From: Peter Zijlstra <peterz@infradead.org>
To: Andrii Nakryiko <andrii.nakryiko@gmail.com>
Cc: Suren Baghdasaryan <surenb@google.com>,
Matthew Wilcox <willy@infradead.org>,
"Paul E. McKenney" <paulmck@kernel.org>,
Masami Hiramatsu <mhiramat@kernel.org>,
mingo@kernel.org, andrii@kernel.org,
linux-kernel@vger.kernel.org, rostedt@goodmis.org,
oleg@redhat.com, jolsa@kernel.org, clm@meta.com,
bpf <bpf@vger.kernel.org>
Subject: Re: [PATCH 00/10] perf/uprobe: Optimize uprobes
Date: Sat, 3 Aug 2024 10:53:12 +0200 [thread overview]
Message-ID: <20240803085312.GP39708@noisy.programming.kicks-ass.net> (raw)
In-Reply-To: <CAEf4BzavWOgCLQoNdmPyyqHcm7gY5USKU5f1JWfyaCbuc_zVAA@mail.gmail.com>
On Fri, Aug 02, 2024 at 10:47:15PM -0700, Andrii Nakryiko wrote:
> Is there any reason why the approach below won't work?
> diff --git a/kernel/events/uprobes.c b/kernel/events/uprobes.c
> index 8be9e34e786a..e21b68a39f13 100644
> --- a/kernel/events/uprobes.c
> +++ b/kernel/events/uprobes.c
> @@ -2251,6 +2251,52 @@ static struct uprobe
> *find_active_uprobe_rcu(unsigned long bp_vaddr, int *is_swb
> struct uprobe *uprobe = NULL;
> struct vm_area_struct *vma;
>
> +#ifdef CONFIG_PER_VMA_LOCK
> + vm_flags_t flags = VM_HUGETLB | VM_MAYEXEC | VM_MAYSHARE, vm_flags;
> + struct file *vm_file;
> + struct inode *vm_inode;
> + unsigned long vm_pgoff, vm_start, vm_end;
> + int vm_lock_seq;
> + loff_t offset;
> +
> + rcu_read_lock();
> +
> + vma = vma_lookup(mm, bp_vaddr);
> + if (!vma)
> + goto retry_with_lock;
> +
> + vm_lock_seq = READ_ONCE(vma->vm_lock_seq);
So vma->vm_lock_seq is only updated on vma_start_write()
> +
> + vm_file = READ_ONCE(vma->vm_file);
> + vm_flags = READ_ONCE(vma->vm_flags);
> + if (!vm_file || (vm_flags & flags) != VM_MAYEXEC)
> + goto retry_with_lock;
> +
> + vm_inode = READ_ONCE(vm_file->f_inode);
> + vm_pgoff = READ_ONCE(vma->vm_pgoff);
> + vm_start = READ_ONCE(vma->vm_start);
> + vm_end = READ_ONCE(vma->vm_end);
None of those are written with WRITE_ONCE(), so this buys you nothing.

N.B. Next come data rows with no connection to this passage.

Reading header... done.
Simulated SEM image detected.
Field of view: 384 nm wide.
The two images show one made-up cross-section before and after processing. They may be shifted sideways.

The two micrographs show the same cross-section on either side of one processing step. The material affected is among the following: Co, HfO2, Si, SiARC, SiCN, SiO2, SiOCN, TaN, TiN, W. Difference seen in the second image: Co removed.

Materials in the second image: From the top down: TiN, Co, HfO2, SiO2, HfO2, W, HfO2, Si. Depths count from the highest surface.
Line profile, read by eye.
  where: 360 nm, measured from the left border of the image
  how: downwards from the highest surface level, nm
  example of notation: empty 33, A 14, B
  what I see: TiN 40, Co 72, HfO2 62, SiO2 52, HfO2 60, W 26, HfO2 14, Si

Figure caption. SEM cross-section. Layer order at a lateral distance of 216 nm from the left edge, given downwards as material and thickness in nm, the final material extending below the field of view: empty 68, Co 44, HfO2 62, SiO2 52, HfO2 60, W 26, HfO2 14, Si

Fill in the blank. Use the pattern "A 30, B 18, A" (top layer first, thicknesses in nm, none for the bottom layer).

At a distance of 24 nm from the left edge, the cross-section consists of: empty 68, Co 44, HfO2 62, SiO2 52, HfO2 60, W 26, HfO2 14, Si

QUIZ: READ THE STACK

Compiler could be updating them one byte at a time while you load some
franken-update.
Also, if you're in the middle of split_vma() you might not get a
consistent set.
> + if (bp_vaddr < vm_start || bp_vaddr >= vm_end)
> + goto retry_with_lock;
> +
> + offset = (loff_t)(vm_pgoff << PAGE_SHIFT) + (bp_vaddr - vm_start);
> + uprobe = find_uprobe_rcu(vm_inode, offset);
> + if (!uprobe)
> + goto retry_with_lock;
> +
> + /* now double check that nothing about VMA changed */
> + if (vm_lock_seq != READ_ONCE(vma->vm_lock_seq))
> + goto retry_with_lock;
Since vma->vma_lock_seq is only ever updated at vma_start_write() you're
checking you're in or after the same modification cycle.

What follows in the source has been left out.